I am glad that you have had a relatively good experience with your TX22.
My standards with any gun or tool are not forgiving at all. I hate spending hard earned money on something that does not perform as advertised. It either works or it is gone.
I recently bought a Ruger EC9S fot $219 and it is 100% flawless after 200 rounds of various 9mm ammo using three different magazines. The gun is accurate, has an almost too nice trigger, (5lbs) and will soon be a candidate for EDC. 
Right now you can get s 9mm S&W Shield for $219 from Buds with a $50 rebate. 
Your price point argument doesn't convince me that it is a good deal.
Not a hater, just trying to live with reality.

GW


----------



## Bobee (Oct 14, 2019)

Are taurus pistols still crappy? I owned one many years ago but haven't touched one since. No one i know seems to own one. They sure are cheap, which i assume means they're still crappy...


----------



## Goldwing (Nov 5, 2014)

They are improving by some reports. I am currently not shopping for what they are offering.

GW


----------



## berettatoter (Sep 1, 2011)

Bobee said:


> Are taurus pistols still crappy? I owned one many years ago but haven't touched one since. No one i know seems to own one. They sure are cheap, which i assume means they're still crappy...

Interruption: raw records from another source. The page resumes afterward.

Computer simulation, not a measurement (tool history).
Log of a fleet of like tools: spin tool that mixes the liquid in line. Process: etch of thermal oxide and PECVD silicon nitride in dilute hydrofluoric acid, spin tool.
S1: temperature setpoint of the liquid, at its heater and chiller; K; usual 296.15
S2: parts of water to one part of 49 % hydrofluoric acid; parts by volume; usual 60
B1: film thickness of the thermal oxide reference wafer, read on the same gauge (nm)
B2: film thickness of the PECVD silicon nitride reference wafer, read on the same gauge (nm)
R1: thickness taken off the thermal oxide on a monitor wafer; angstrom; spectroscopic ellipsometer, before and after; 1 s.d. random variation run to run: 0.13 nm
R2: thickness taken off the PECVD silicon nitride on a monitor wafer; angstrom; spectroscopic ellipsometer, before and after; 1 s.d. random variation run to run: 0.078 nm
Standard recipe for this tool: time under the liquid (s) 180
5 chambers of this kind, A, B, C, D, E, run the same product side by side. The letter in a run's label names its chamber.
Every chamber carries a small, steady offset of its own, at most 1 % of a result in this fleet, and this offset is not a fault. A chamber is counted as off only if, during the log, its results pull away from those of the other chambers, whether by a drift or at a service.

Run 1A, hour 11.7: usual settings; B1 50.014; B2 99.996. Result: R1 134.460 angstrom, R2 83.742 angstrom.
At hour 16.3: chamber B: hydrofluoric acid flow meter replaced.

Well, it's not their engineering or designs, it's their application (manufacturing/QC) that seems to plague them. I do have to admit though, I have a G2C (others I know do to), that has been great. I also have one of their Beretta clones, the PT92, that runs great as well.

Hopefully, with a different "pool" of people to hire from, maybe they will be able to get some quality-minded types on their payroll, and be able to compete with their contemporaries. Time will tell.


----------